A warm and friendly pub in the heart of Dartmoor with a menu full of well-cooked pub favourites, daily specials and good vegetarian options. The home cooked pies, made with quality local ingredients, are particularly popular.
A fully licensed riverside restaurant with half a mile of tranquil river frontage and outside seating, specialising in Devon cream teas as well as a good range of home cooked meals, snacks and indulgent puddings.
In a beautiful location in the heart of Dartmoor National Park this friendly hotel is a good spot to enjoy a morning coffee or cream tea in the cosy lounge, or an indulgent meal in the fine dining restaurant. The attractively presented, creative dishes are accompanied by a superb selection of fine wines.
Popular with walkers, The Old Inn is a good spot to enjoy a pint of real ale or cider, Devon cream tea, tasty lunch or evening meal. The food is fresh and seasonal, with specials focusing on hearty local meat dishes, and the surroundings warm and friendly.
The Old InnWidecombe in the Moor TQ13 7TA (T: 01364 621207)
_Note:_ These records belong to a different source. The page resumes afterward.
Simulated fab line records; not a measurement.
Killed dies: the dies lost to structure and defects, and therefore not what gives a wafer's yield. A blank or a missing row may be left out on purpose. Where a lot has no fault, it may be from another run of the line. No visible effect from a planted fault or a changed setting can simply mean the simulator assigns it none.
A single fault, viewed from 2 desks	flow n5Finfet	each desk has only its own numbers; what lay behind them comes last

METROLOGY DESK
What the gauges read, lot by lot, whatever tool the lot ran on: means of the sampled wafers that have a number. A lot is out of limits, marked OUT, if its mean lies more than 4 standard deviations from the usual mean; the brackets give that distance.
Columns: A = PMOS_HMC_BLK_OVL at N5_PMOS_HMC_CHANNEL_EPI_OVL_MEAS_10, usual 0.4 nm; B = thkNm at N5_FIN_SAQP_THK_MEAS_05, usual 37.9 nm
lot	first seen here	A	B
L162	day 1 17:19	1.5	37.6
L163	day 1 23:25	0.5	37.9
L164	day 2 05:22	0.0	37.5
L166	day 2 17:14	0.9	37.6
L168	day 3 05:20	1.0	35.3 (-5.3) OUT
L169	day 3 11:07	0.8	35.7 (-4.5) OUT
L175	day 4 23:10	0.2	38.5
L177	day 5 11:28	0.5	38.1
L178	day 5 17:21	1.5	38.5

In an Area of Outstanding Natural Beauty, Wonwell is a sandy beach on the east shore of the Erme river which joins Mothecombe at low tide. It affords visitors a large expanse to explore and is accessed via a woodland path from the road which takes about 10 minutes.
Alternatively, there is a slipway from the road to the shore of the river and at low tide you can walk along the edge to the beach itself, so make sure you get your timings right to make the most of this one.
Parking is limited at Wonwell Beach so keep that in mind when you’re heading over. Road parking allows for around 20 cars depending on their size and there aren’t really any facilities around, although there are toilets nearby. This does mean you need to be prepared if you’re heading there for the best part of the day, but also makes for a very peaceful experience whether it’s lounging about on the sand with a picnic in the summer, or a stroll in the cooler months, simply taking in the atmosphere.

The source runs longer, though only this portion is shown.